Investment dealer Canaccord Genuity Corp. is the latest firm to settle regulatory allegations involving client overcharging.
On Dec. 15, 2021, an Investment Industry Regulatory Organization of Canada (IIROC) hearing panel accepted a settlement between Canaccord and the self-regulatory organization’s staff, which saw the firm admit it violated IIROC rules by failing to prevent certain clients in fee-based accounts from being overcharged.
Under the settlement, the firm agreed to a $157,500 fine and $50,000 in costs. Canaccord is also repaying about $1.4 million to around 6,000 affected clients.
According to the settlement, certain clients were overcharged when they paid trailer fees or other embedded charges on assets held in fee-based accounts, such as ETFs and structured products.
The settlement noted that advisors at the firm raised the issue of fee-based clients potentially being overcharged back in 2013, but that the firm didn’t adopt specific policies to prevent this sort of overcharging in response to those concerns, relying instead on its existing procedures.
When IIROC carried out an industry-wide review of overcharging in fee-based accounts in 2017, “Canaccord determined that their existing policies and procedures and compliance review adequately dealt with the issue,” the settlement stated.
However, the SRO’s staff raised concerns again in a 2019 compliance exam.

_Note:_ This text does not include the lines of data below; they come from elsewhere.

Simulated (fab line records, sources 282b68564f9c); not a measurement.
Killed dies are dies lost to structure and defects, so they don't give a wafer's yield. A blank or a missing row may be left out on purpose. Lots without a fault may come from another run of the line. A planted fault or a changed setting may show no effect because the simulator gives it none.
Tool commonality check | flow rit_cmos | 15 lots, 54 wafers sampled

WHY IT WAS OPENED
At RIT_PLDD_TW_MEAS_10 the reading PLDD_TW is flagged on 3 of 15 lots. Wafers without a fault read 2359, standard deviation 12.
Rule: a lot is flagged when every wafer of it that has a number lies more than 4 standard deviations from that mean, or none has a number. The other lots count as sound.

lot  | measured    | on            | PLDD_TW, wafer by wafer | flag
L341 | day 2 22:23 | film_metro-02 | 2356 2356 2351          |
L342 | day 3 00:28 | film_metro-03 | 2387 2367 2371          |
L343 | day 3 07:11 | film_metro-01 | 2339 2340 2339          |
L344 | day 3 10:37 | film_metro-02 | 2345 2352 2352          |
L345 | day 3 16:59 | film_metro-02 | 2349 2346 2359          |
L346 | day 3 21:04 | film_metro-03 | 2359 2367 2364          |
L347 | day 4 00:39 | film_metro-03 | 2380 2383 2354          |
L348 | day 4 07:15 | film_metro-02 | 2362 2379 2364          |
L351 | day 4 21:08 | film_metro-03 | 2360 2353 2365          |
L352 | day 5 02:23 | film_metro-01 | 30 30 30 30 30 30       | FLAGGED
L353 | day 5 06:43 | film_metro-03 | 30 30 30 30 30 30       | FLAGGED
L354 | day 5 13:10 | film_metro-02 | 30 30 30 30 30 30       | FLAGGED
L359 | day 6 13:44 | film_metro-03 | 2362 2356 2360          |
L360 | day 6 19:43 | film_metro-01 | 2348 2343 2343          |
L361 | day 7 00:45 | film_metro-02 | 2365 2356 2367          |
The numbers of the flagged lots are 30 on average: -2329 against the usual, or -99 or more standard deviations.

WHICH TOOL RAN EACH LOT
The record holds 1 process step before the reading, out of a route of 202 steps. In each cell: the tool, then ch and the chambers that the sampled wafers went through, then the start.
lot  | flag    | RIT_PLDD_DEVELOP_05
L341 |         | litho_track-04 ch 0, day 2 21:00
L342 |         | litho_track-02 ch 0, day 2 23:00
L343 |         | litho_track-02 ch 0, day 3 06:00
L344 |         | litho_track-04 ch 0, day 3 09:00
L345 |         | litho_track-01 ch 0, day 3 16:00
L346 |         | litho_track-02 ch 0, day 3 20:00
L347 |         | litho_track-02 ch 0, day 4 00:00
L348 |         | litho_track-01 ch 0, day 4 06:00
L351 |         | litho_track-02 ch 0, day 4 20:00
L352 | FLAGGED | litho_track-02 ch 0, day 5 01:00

That same year, the firm ramped up efforts to prevent overcharging in fee-based accounts and voluntarily reimbursed clients that had been overcharged, the settlement noted.
The issue of firms overcharging clients by collecting embedded compensation on top of asset-based account fees first came to light in 2014 when regulators reached the first in a series of settlements with a number of bank-owned dealers and other large firms involving the same sort of conduct.